Many factors affect the ups and downs of markets, including Taxes.
Let’s look at how Capital Gains Taxes exert their influence, especially at year end.
There are two kinds of investors:
- Those who think a particular investment will go up, and
- Those who think a particular investment will go down.
All of these investors have various ways to place their bets on what they expect the future to bring. For stock market Bulls, they may buy the underlying stock, they may buy call options, or they may sell put options. For Tax purposes, the effects are close enough that I will consider them the same.
Bears have the same selections as are available to Bulls, just in reverse. For example, they may short sell a stock.
For any stock, some investers are Bullish while others are Bearish. So, while some buy stocks long, others sell the same stock short.
For any stock, the results are either the stock goes up, goes down, or stays the same. (Yes, it really does break down this simply.) Here it is in graphical format (excluding unchanged investments).

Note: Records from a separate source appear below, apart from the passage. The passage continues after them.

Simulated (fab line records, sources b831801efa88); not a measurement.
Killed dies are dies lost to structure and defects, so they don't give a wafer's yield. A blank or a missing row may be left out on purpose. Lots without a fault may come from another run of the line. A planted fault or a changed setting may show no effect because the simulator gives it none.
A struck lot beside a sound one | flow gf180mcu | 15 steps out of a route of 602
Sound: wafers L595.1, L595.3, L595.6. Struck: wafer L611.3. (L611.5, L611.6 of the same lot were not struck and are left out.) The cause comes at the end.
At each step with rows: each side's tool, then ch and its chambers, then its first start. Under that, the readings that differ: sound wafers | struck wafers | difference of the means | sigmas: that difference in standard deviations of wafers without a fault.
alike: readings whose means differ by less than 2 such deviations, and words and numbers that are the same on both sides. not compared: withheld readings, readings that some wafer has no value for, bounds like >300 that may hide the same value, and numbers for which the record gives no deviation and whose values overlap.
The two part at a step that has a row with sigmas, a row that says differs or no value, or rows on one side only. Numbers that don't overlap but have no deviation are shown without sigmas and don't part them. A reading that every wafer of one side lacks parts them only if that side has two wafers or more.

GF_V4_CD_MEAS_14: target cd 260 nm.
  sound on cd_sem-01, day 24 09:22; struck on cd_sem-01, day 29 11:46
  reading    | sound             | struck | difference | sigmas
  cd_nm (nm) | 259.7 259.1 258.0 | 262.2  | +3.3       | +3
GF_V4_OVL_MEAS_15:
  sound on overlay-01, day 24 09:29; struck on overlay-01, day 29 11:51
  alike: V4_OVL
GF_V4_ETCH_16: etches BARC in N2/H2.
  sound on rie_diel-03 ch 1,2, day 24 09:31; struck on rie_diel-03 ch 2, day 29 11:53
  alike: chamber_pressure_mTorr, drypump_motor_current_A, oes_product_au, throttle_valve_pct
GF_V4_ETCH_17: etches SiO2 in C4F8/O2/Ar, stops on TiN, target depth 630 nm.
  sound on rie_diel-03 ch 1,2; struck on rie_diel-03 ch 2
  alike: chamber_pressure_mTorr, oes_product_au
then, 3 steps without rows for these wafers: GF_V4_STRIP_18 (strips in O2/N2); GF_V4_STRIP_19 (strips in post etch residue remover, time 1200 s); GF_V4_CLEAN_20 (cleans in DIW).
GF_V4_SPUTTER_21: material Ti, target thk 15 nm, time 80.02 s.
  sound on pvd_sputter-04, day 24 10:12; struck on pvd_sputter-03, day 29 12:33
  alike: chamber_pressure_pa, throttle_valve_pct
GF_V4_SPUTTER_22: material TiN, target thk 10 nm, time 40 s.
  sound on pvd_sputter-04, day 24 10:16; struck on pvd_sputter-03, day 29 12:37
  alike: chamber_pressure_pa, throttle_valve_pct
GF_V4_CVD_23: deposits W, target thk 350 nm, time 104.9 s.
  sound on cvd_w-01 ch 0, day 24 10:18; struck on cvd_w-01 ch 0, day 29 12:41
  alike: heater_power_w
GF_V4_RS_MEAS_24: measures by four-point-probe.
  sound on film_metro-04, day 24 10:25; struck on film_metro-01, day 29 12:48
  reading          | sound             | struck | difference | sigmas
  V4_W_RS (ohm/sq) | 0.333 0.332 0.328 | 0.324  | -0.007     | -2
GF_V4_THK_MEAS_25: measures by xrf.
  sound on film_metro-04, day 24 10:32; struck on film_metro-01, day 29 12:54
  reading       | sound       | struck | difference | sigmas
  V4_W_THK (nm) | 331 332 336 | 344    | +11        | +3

So, now we come to the end of the tax year, and we have to decide whether or not to close out the position. For the Bull who has profitted, if he sells the stock, he must pay a Capital Gains Tax this year.
If he waits until after the New Year to sell, he still pays the Capital Gains Tax, but that is on next year’s taxes. And next year (as President-Elect Trump has said), the rate may be different (lower).
The Bull with a profit has an incentive to wait before selling. With (marginally) fewer sell orders, the price of the stock has something of an up bias until the end of the year. And, the stock has a down bias right after the tax year ends, as those who waited to sell then do so.
The Bull with a loss has the opposite bias (to sell before the tax year ends). This way he locks in the Capital Loss against this year’s other earnings.
The Bear investor who profited as the stock went down has a similar situation to the Bull whose stock went up, but it is to his advantage to not buy the stock to close his position. The (marginal) decrease of buying would reinforce the trend (in this case toward the downside).
The Bear with a loss case is similar to the Bull with a loss, and has an incentive to close out the losing investment.
The bottom line is that, at year end, investments which have shown a profit have a bias to continue the trend (either to continue going up or continue going down), while stocks which have shown a loss will have a bias also to reinforce the trend.
We can see this with the S&P500 stock index, which by several measures has reached into Bubble Levels, the up trend has continued for November & December (and now is resisting the popping of the Bubble).
And, we can see this also in an investment which has been going down since midyear – the Gold market. As Gold has gone down, the bias against Profit Taking likely has added to the down trend.
But, keep in mind that a bias before year end to reinforce the trend ends with the new year. I would expect that the S&P500 would move down starting early in January, while Gold likely will move up.
There are many more influences on investments, such as a stock’s PE levels (currently Bubble Level) and a new Presidential office holder. So, while I would expect a lower stock market and a higher Gold price in January, we’ll have to wait a little to see what actually happens.